I’m looking for ways to speed up my renders. I always initially render regions/cd tracks from an album’s worth of regions/tracks in a montage, and have the rendered files “open in new montage”, so the renders open placed in order in a new montage, with the rendered files named as I would like them (each render file named as the cd track marker in the original montage). Renders are to the original sampling rate.
Each clip/cd track has many different clip plugins, and some of the plugins are quite slow. Oftentimes, sampling rate is 96K or 192K, or the program time is very long, further slowing things down.
I have a 6-core Xeon. I ran a test, rendering six 96K clips with plugins from a montage as I normally do, and the time to complete was 18 minutes 30 seconds. During the render, CPU reading was about 18% throughout.
I then separated the six clip/region/cd tracks into six separate montages, moving the clip/region/cd track to the head of each montage. Then I loaded the six montages into the batch processor, and set it for 4 cores. Time to complete was 6 minutes 30 seconds. CPU reading was about 68% for most of the process.

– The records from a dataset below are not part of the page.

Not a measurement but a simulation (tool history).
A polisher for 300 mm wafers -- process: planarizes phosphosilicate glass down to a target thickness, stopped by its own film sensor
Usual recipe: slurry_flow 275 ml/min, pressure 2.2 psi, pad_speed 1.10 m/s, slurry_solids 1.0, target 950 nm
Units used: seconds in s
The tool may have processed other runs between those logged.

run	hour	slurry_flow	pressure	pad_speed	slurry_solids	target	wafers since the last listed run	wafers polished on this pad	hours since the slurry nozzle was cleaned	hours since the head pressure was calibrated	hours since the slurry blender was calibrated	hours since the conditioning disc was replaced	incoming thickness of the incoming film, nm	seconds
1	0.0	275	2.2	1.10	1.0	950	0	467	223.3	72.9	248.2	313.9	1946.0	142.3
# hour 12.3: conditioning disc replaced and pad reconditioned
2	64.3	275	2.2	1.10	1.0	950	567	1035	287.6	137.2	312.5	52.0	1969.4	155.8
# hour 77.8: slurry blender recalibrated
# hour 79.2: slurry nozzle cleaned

This is a major difference to me, almost 3 times faster, and just what I’m looking for, but I need to have the rendered files open, automatically placed in order in a new montage, and be named as the original region/cd track. That’s the part that isn’t being done in the batch processor. Also separating each region/track into separate montages to accommodate the batch processor is not going to work for me.
Is there a way for Wavelab to incorporate this speed increase somehow, invisibly behind the scenes, so that I can render regions/tracks “normally” as I do from one montage, but utilize the speed gain from using more cores, if I’m only rendering regions/cd tracks? The difference is so large I’m going to have to take advantage of it somehow, if it can’t be optioned into the Wavelab montage regions/tracks renders in some way.
ps. I initially set the batch processor to “all cores”, but all 6 cores maxed out and CPU sat at 100%, which freaked me out, so I set it down to 4 cores. Is it ok to run at 100% if it doesn’t crash? It seemed to be working ok until I cancelled it.
pps. Lastly, are there any disadvantages to running with the extra speed, at about 68% CPU, besides having less available CPU for other simultaneous tasks?